2.2.1 The Model of a Free Electron Gas

Basically, a metal is a region containing a large number of electrons which can move freely but are not allowed to leave the region (model of a free electron gas). In a state of neutrality, the free electrons are distributed all across the metal, thus guaranteeing not only global but also local neutrality. The macroscopic electric field is zero inside and outside the metal. If an excess charge is supplied to the metal, the situation is close to the previous simulation (where the positive ions forming a lattice are not shown, as well as the free electron gas). The effect of the core ions is cancelled by that of the free electrons. Only the effect of the excess charge remains. It is his charge what is visualized in the simulations.

The excess charges can also move freely inside the metal, but cannot escape. The Coulomb interaction between these charges makes them to distribute over the surface, producing a zero field inside the metal. The force upon the charges distributed over the surface must be normal to this surface (cancelled by the fact that they are constrained to stay in he metal): any tangent component of the force would result in a redistribution of the charges. Thus, the tangent component must vanish at the steady state.

The vanishing of the field inside the metal is a consequence of the value 2 of the exponent in Coulomb's Law. There is very accurate experimental confirmation of his value, which is known to be exact up to 16 significant digits, through measurements of the vanishing field inside a charged metal.

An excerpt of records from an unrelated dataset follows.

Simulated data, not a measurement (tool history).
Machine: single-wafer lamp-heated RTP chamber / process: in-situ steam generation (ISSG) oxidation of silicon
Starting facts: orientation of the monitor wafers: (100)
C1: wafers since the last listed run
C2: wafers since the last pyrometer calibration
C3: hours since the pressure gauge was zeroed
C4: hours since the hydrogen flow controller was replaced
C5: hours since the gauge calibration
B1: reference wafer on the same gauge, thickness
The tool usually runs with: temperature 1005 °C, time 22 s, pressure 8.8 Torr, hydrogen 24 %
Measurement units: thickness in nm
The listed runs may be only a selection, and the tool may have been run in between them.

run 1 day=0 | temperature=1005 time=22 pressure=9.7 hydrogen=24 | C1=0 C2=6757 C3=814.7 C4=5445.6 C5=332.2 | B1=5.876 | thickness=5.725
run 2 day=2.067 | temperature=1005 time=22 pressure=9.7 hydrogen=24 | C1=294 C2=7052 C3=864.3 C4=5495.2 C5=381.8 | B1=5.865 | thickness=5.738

In an imaginary 2-D world Coulomb's Law would be 1/r, as explained above. This is the reason of the singular behaviour of a 2-D system simulated with a 1/r2 law. To see this, let us go back to a previous simulation.

Click "animation" and look at the steady state. A test charge (with value 1/1000 of the rest) is introduced to visualize the field.

It is now observed that the charge does not move to the surface and, though the force upon the charges vanishes as it should be in a state of equilibrium, the field inside the region is not zero everywhere.